Looking Back on the Career of a Crane Engineer


Welcome to the Hoist Guy's blog! In this post, we spoke with retiring crane engineer Tom Kuliczkowski, the chief engineer at Shupper-Brickle Equipment, about his career highlights and advice for the next generation.

by Shupper-Brickle Equipment on September 28, 2016

Tom Kuliczkowski started working as a crane engineer in 1977.  
Back then, material handling systems were designed on drafting tables, communications were typed on typewriters, and there was no such thing as making calculations with software. But some things haven’t changed in 40 years: A good crane engineer needs both technical know-how and creativity to find the best solution for the customer.

Crane engineers design material handling systems for overhead lifting and solve problems with structural, mechanical, and electrical elements. They work within each customer’s constraints, and their knowledge of industry equipment is crucial. We asked Mr. Kuliczkowski about the highlights of his career and his advice for future generations of crane engineers.

What were the most memorable projects of your career?

“When I first started out, I worked on a window-washing machine for the top of the PECO building in Philadelphia, and you can still see it there on Google maps. I was part of the rebuild on an impressive boom crane at the Aker Kvaerner Philadelphia shipyard, and later, I worked on an estimating team for the install of 10-Ton box-girder crane with a 70-foot span in Central PA. Here at Shupper-Brickle, my favorite was a top-running double-girder bridge crane with three hoists and a remote control panel. These projects involved a lot of decisions, but with each job, you build up experience and learn more.”
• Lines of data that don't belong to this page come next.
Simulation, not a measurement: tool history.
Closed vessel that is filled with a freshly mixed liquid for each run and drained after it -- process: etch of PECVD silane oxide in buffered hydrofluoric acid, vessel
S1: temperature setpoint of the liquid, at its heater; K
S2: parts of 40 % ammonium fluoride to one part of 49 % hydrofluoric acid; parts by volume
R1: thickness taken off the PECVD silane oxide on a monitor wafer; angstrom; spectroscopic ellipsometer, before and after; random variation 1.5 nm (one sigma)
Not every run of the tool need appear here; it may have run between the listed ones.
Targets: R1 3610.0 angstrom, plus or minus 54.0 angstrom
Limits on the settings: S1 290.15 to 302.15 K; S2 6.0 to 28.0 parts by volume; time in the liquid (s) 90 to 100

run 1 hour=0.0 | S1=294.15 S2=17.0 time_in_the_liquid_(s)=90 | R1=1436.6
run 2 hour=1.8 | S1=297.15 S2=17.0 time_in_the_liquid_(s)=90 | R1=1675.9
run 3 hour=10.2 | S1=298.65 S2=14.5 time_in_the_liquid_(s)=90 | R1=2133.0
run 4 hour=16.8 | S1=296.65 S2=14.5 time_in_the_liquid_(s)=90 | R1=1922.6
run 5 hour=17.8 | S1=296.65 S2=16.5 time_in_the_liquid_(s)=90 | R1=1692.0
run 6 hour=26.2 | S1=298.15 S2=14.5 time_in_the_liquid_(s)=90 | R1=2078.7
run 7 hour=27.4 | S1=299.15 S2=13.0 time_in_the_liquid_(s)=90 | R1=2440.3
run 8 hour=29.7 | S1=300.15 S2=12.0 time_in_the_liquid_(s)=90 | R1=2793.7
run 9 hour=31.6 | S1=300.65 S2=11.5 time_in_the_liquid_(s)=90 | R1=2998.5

What changed most about your job and the industry since you started working as a crane engineer?

“Technology has made the biggest difference. Auto-CAD and e-mail have changed key aspects of the job. But there’s still no substitute for real field experience. Throughout the years, no matter where I went or what I worked on, I was always looking around for ideas. Taking the time to examine mechanical systems, even in a different industry, can help spark a solution on a future project.”

What do you want young engineers to know about crane engineering?

“Mostly to learn as much about the industry as you can and from different angles. Taking on different types of work, whether it’s design, calculations, or project management, can really develop your professional skills and help you better understand the industry. Besides, they haven’t yet invented a better way to pick up heavy things. As long as there are cranes, we’ll need crane engineers.”